Muay Thai is a sport that is increasing in popularity over recent years, both as a result of its own merits and also because of its use within mixed martial arts, particularly the UFC. It can be argued that it is the ultimate stand-up striking sport, incorporating the use of shins, knees, fists, feet, and elbows, all to incapacitate your opponent. However, there is so much more to the sport than that. Muay Thai allows the practitioner to benefit from improved discipline, extremely good fitness levels, and an ability to overcome challenges and obstacles in life. Similarly to other sports, there is a strong emphasis on the mental as well as the physical.

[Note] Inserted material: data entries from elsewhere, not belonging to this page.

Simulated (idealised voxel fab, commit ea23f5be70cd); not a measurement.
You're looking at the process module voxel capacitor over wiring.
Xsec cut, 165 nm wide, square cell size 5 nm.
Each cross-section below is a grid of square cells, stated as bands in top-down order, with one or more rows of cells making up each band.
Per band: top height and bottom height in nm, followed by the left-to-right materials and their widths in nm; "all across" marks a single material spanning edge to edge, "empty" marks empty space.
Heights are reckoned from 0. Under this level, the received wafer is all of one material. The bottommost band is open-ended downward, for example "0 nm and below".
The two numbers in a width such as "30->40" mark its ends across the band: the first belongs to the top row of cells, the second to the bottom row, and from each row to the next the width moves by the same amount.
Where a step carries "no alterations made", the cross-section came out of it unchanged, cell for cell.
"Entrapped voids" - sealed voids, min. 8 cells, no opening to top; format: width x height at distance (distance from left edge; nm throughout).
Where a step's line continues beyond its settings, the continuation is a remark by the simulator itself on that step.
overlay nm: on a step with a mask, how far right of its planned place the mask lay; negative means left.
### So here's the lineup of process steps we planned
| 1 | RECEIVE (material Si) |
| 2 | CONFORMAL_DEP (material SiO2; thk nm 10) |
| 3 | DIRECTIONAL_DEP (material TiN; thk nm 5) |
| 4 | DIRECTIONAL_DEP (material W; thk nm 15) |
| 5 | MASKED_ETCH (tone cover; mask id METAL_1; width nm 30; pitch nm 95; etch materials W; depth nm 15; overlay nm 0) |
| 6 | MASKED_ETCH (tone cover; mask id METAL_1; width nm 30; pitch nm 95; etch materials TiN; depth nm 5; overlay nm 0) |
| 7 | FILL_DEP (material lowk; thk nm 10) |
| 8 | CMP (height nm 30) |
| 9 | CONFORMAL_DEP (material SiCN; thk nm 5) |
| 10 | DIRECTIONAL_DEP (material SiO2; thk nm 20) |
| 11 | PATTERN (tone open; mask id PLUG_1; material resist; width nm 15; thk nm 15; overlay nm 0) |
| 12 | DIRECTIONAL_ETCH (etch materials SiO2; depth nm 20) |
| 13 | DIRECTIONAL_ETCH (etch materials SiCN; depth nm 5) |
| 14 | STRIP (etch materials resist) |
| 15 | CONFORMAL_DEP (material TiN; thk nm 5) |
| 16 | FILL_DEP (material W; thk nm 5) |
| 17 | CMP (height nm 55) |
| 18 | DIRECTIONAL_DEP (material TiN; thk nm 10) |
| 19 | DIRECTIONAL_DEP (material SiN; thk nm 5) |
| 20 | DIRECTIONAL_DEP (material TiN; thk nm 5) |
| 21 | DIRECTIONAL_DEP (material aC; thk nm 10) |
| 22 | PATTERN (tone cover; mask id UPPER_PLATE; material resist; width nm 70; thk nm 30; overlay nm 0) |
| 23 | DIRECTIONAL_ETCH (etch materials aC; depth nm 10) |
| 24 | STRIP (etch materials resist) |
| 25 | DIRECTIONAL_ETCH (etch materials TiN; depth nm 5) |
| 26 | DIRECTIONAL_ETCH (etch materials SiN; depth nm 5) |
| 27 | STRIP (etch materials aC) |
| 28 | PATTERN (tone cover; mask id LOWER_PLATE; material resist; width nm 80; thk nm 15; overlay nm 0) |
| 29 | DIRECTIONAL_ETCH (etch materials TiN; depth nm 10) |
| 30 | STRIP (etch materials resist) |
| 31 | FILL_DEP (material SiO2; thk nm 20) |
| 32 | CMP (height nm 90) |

Muay Thai is commonly known as the science of eight limbs because of its employment of punches, kicks, knees and elbows. It originated over a thousand years ago when Thai warriors were shown how to fight with different weapons, ranging from battle-axes, pikes, swords, knives and so forth. Warriors were trained without weapons and visualised and re-enacted the movements as if they possessed the weapon or their limbs replaced the weapon. For example, arms were the warrior’s swords, fists mirrored spears, elbows were their battle-axe, while their shinbone and feet represented pikes, and sometimes knives or battle-axes also.
Students are taught to respect their opponent, respect the ring, audience, and sport as a whole. This can be encapsulated in the “Wai Khru”, which a strange little dance that fighters do before a fight in order to pay homage to their coach, family, and friends. It may also symbolise gods/deities that fighters pay their respects to and ask for a safe fight. Fighters are taught this dance in their training camps and perform it as a show of respect for the sport and for the hard effort put in by their coaches. Some say it has relaxing effects on fighters before the fight itself.
However, this is not what initially got me interested in the sport, it was actually seeing it in action in Thailand around ten years ago when I was backpacking around South-East Asia. I saw multiple fights in my time in Thailand and really admired the physical finesse of the fighters and the ability to ward off opponents with powerful baseball-bat-type kicks, punches and knees. I was hooked! I had tried other martial arts in the past, but I had now found my niche. Elbows, punches, kicks and knees - sign me up!
The main categories of techniques could be classified as: punching, kicking, kneeing, elbowing, and clinch. Muay Thai boxing originally consisted of very minimal techniques but has since grown over the decades to include most of the same punches as boxing, such as jab, cross, uppercuts and hooks. In relation to kicking: you can teep, which is a front push kick; or you can do low, medium and high roundhouse kicks. These roundhouse kicks can incapacitate your opponent’s legs if done low, knock the wind out of their sail if done to the body, or can KO even the toughest opponent if made to the head/neck area. One notable difference between Muay Thai and other martial arts is that roundhouse kicks are done with your shin rather than your foot. You can generate way more power and do far more damage with your shin bone than your foot.
You may have seen many Muay Thai moves if you watch UFC or other MMA events as Muay Thai is typically known as the ultimate striking sport due to its effectiveness and power in its moves. There are many different variations of elbows, ranging from upwards, downwards, to the side, and even spinning back-elbows! All in a days’ work in a Thai gym! One important factor within Muay Thai is the ‘clinch’. Essentially, you wrap your hands around the back of your opponent’s neck and he does the same to you, and both of you try to dominate the other with leverage, throws, elbows, knees and even blocking their vision with your hands. The ‘clinch’ is nearly another sport unto itself with the amount of different variations, techniques and movements one can do in it.
Now I hope I haven’t scared you off by all the vicious-sounding moves that take place in Muay Thai, it is only as dangerous as you want it to be. If you want to fight professionally down the line, then you may get elbows and knees to the head, which is just a fact of Muay Thai! However, most people enjoy doing it for either self-defence reasons or for the intense fitness workout that it provides or for the sheer love of it as a sport. Most gyms will not require that you compete, but check out in advance as some gyms are specifically for training fighters. Go on now and give it a try!